Product SiteDocumentation Site

6.3. anticipatory Scheduler

An application that issues a read request for a specific disk block may also issue a request for the next disk block after a certain think time. However, in most cases, by the time the request for the next disk block is issued, the disk head may have already moved further past. This results in additional latency for the application.
To address this, the anticipatory scheduler enforces a delay after servicing an I/O requests before moving to the next request. This gives an application a window within which to submit another I/O request. If the next I/O request was for the next disk block (as anticipated), the anticipatory scheduler helps ensure that it is serviced before the disk head has a chance to move past the targeted disk block.
Read and write requests are dispatched and serviced in batches. The anticipatory scheduler alternates between dispatching/servicing batches of read and write requests. The frequency, amount of time and priority given to each batch type depends on the settings configured in /sys/block/<device>/queue/iosched/.
The cost of using the anticipatory scheduler is the overall latency caused by numerous enforced delays. You should consider this trade-off when assessing the suitability of the anticipatory scheduler for your system. In most small systems that use applications with many dependent reads, the improvement in throughput from using the anticipatory scheduler significantly outweighs the overall latency.
The anticipatory scheduler tends to be recommended for servers running data processing applications that are not regularly interrupted by external requests. Examples of these are servers dedicated to compiling software. For the most part, the anticipatory scheduler performs well on most personal workstations, but very poorly for server-type workloads.

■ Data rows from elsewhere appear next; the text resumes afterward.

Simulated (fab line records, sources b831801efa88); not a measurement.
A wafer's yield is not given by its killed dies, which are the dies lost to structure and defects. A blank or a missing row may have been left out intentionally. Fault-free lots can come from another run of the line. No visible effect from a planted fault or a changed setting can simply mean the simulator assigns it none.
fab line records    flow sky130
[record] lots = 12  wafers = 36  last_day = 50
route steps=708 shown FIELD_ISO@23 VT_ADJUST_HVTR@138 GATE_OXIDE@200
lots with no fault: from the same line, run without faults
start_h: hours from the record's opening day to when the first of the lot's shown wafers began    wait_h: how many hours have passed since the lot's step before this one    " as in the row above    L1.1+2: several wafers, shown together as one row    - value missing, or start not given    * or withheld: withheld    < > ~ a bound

The tunable variables for the anticipatory scheduler are set in files found under /sys/block/<device>/queue/iosched/. These files are:
read_expire
Read requests are generally more important than write requests; as such, it is advisable to issue a faster expiration time to read_expire. In most cases, this is half of write_expire.
For example, if write_expire is set at 248, it is advisable to set read_expire to 124.
write_expire
The amount of time (in milliseconds) before each write I/O request expires.
read_batch_expire
The amount of time (in milliseconds) that the I/O subsystem should spend servicing a batch of read requests before servicing pending write batches (if there are any). . Also, read_batch_expire is typically set as a multiple of read_expire.
write_batch_expire
The amount of time (in milliseconds) that the I/O subsystem should spend servicing a batch of write requests before servicing pending write batches.
antic_expire
The amount of time (in milliseconds) to wait for an application to issue another I/O request before moving on to a new request.